Laudetur Jesus Christus! Gelobt sei Jesus Christus! Sia lodato Gesù Cristo! Praised be Jesus Christ!
Today we see the final part of the interview/article from Cardinal Sarah. I hope that this information on the direction of liturgical prayer has been helpful. Most commonly viewed as the ‘priest having his back towards up,’ this orientation for prayer is quite ancient and a beautiful expression of the Church’s unity in worshiping God together.
The Cardinal, in these past two weeks, has been making presentations at a conference on the liturgy. He has called for a return to a common direction in our liturgical prayer beginning in Advent. This will certainly be something that the priests will be discussing in our meetings over these next few months. Have a blessed week ahead!

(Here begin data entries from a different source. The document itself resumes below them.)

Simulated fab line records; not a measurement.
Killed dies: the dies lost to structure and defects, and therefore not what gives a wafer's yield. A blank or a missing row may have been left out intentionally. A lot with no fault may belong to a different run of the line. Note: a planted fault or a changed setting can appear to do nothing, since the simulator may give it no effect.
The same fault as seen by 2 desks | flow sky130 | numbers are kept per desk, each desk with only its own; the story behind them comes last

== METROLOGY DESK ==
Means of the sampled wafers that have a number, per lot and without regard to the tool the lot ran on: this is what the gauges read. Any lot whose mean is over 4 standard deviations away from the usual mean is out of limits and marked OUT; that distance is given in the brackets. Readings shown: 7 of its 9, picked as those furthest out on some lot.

“What do you think about the participation of the faithful? The participation of the faithful is primary. It consists, first of all, of allowing ourselves to be led to follow Christ in the mystery of his death and of his resurrection. “One doesn’t go to Mass to attend a representation. One goes to participate in the mystery of God,” Pope Francis reminded us very recently. The orientation of the assembly toward the Lord is a simple and concrete means to encourage a true participation for all at the liturgy.
The participation of the faithful, therefore, would not be understood as a necessity to “do something.” On this point, we have deformed the teaching of the Council. On the contrary, it is to allow Christ to take us and associate us with his sacrifice. Only a view tempered in a contemplative faith keeps us from reducing the liturgy to a theater show where each has a role to play. The Eucharist makes us enter in the prayer of Jesus and in his sacrifice, because he alone knows how to adore in spirit and in truth.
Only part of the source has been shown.